Fundraiser

  1. Punishment for parents
  2. Event designed to teach kids a valuable life lesson: If you don’t do what is required of you, someone else will do it for you.

Usage Example: “Your class is selling candy bars for a fundraiser?.. I’ll write the check now.”

Background: Schools, athletic teams and clubs will often hold fundraisers to punish the parents of participants.

Fundraisers are intended to generate money to help cover the operating costs of participating organizations. The people in charge of the fundraiser will say that it provides a great way for a group of 10 year-olds to get some sales experience. They say that it will teach them valuable life lessons. They will dispatch this group of children to exploit their social networks in order to keep the band program running.

This newly minted group of tiny door-to-door sales people then march out of the school determined to drop the box of coupon books on the kitchen counter and never think of them again.

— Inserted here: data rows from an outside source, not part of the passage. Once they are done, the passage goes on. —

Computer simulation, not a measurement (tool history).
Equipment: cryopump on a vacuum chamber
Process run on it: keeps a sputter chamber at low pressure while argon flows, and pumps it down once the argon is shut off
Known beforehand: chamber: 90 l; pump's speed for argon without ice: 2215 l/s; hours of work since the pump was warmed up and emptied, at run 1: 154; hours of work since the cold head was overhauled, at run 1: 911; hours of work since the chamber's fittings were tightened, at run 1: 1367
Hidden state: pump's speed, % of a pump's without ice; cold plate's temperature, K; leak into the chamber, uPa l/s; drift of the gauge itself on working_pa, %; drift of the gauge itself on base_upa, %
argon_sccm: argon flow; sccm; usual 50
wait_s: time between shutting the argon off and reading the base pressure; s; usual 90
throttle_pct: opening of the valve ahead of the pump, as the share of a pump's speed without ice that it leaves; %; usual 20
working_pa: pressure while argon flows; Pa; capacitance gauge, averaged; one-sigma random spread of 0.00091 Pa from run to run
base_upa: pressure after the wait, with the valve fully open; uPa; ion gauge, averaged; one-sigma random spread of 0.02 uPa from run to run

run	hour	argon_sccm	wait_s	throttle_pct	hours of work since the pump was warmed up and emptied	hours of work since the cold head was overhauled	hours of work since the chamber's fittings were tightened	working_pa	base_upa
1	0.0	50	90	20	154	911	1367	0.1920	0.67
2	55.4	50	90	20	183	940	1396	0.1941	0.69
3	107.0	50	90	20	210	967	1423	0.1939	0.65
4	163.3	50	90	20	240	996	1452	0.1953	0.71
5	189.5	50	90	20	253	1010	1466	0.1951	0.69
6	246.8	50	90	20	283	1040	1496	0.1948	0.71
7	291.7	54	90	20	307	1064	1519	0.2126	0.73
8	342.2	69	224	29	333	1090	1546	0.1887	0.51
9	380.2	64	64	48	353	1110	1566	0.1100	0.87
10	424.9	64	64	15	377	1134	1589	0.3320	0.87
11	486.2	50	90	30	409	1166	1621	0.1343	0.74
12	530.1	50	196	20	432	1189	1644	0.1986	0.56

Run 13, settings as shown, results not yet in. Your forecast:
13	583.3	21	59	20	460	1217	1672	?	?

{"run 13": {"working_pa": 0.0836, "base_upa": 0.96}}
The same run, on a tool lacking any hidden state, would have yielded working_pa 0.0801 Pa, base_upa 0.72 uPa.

Two days before the money is due at the school, the parents ask about the box on the counter. The kid mentions that it is for “some kind of fundraiser or something.” The parents then take the coupon books to work and attempt to sell them to their coworkers. After selling a few, they write a check for the remaining amount, so Mr. Fields, the band director, doesn’t break their legs in the driveway for failing to meet the payment deadline.

At this point, the circle of life is complete. Every fundraiser works the same way, every time.